Ruth Gee talks about reading and processes to enhance cross-cultural exchange between India and England
‘In the history of humankind those who learned to collaborate and improvise most effectively have prevailed'- Charles Darwin
And Ruth Gee, Regional Director of the India – Sri Lanka region, lives life by this principle. “Constant adaptation and evolution is the key to survival. Being a teacher of English language I cannot say the ‘short text' lingo is wrong. But at the same time I cannot use that language while addressing a letter to the Government of India. Usage of right tool for the right occasion and moment is intelligent application.
“Language has its own protocol and one needs to follow it. What is important is to communicate clearly by using different registers for different mediums,” she says.
On a day-tour to the city, Ruth was sure about skipping questions about admissions, and university queries and her take on India. “I have hardly had the time to look around so don't even ask me if I have seen the city,” she shrugs. Instead what peps this lady up is queries on English language, books and reading habits. “Development is a global trend and English is a genuine international language. In reality, learning any language by divorcing it from the culture is not possible. To cater to these sections, British Council conducts various activities to enable proper cross cultural exchange between two countries.”
Ruth Gee moved to New Delhi, in September after spending six years in Hong Kong. An English teacher for 10 years, she says ‘she values the importance of open and transparent communications.' Before joining the British Council in 2000, Ruth was the Chief Executive of the British Training International, which marketed UK vocational qualifications and engaged with vocational education reform throughout the world, including Gujarat.
Celebrating 75 years of British Council in India, Ruth says “British Library will be launching 75 books. We will soon unveil David Graddol's study on English language in India. His study is on the many types of ‘English' in India and each being legitimate,” explains Ruth.

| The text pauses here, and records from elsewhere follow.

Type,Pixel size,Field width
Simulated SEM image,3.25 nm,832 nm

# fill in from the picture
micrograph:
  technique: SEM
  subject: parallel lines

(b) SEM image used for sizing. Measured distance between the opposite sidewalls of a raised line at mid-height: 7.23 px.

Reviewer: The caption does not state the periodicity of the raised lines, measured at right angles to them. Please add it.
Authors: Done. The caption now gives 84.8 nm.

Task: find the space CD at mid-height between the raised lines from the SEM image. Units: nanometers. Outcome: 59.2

Talking about reading habit and culture in India, Ruth says there is an increase in the children and family section. “Children's section is getting popular and this looks like a good indicator. Reading habit depends on PACT-Parents and Children and Teacher, the key to make develop reading is to make the source available. To read one need not be rich, you don't need investment, reading is about broader access. Recycle books and the world will turn wiser,” she says.